The IRS is also taking additional steps this week:

  • Launching a series of Tax Reform Tax Tips, an addition to the IRS’s Tax Tips email-subscription program. These tips will begin this week and continue through 2018. Written in plain language, they can help taxpayers learn about major tax reform topics in understandable terms. The special series begins this week with daily tips covering withholding topics. The series will highlight other law changes in the weeks and months ahead, and taxpayers can subscribe on IRS.gov.
  • Issuing a special news release series. During the series, the IRS will focus on some of those groups most likely to be affected by the withholding changes and how the new law may affect their tax situation.
  • Sharing new YouTube videos to walk taxpayers through what they need to know about withholding, the Withholding Calculator and filling out a new Form W-4, if needed.
  • Using social media to spread the word about #PaycheckCheckup.

Who Needs a Paycheck Checkup

The IRS always recommends employees check their withholding at the beginning of each year or when their personal circumstances change to make sure they’re having the right amount of tax withheld from their paychecks. With the new tax law changes, it’s especially important for certain people to use the Withholding Calculator on IRS.gov to make sure they have the right amount of withholding.

Among the groups who should check their withholding are:

  • Two-income families.
  • People working two or more jobs or who only work for part of the year.
  • People with children who claim credits such as the Child Tax Credit.
  • People with older dependents, including children age 17 or older.
  • People who itemized deductions in 2017.
  • People with high incomes and more complex tax returns.
  • People with large tax refunds or large tax bills for 2017.

The law increased the standard deduction, removed personal exemptions, increased the child tax credit, limited or discontinued certain deductions and changed the tax rates and brackets.

When personal circumstances change that reduce withholding allowances they are entitled to claim, including divorce, starting a second job, or a child no longer being a dependent, an employee has 10 days to submit a new Form W-4 to their employer claiming the proper number of withholding allowances.

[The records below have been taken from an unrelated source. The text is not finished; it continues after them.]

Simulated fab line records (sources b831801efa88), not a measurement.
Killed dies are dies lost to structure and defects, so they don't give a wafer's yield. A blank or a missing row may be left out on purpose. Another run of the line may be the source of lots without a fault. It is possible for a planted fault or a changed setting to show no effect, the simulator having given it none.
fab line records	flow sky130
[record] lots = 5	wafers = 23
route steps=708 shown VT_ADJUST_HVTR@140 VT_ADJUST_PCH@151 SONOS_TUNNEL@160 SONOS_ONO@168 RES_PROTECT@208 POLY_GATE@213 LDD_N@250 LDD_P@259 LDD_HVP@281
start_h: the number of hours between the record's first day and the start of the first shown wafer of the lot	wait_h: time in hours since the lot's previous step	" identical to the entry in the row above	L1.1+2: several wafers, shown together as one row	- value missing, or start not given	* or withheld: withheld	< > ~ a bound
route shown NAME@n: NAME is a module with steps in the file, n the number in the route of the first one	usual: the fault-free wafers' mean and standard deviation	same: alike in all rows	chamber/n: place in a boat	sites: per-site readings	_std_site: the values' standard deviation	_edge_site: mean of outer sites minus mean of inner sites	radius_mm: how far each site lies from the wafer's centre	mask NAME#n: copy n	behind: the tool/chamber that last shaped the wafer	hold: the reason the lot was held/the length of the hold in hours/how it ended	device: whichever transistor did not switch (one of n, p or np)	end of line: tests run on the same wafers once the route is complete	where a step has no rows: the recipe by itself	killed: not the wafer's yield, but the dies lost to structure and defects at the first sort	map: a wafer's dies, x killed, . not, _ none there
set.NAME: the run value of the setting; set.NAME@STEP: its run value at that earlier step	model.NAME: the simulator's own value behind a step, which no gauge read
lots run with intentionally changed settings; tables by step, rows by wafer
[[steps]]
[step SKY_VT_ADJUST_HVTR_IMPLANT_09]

After Using the Withholding Calculator, Change Withholding by Submitting New Form W-4

Taxpayers can use the results from the Withholding Calculator to determine if they should complete a new Form W-4, Employee’s Withholding Allowance Certificate, and, if so, what information to put on it.

If changes to withholding should be made, the Withholding Calculator gives employees the information they need to fill out a new Form W-4. Employees will submit the completed Form W-4 to their employer.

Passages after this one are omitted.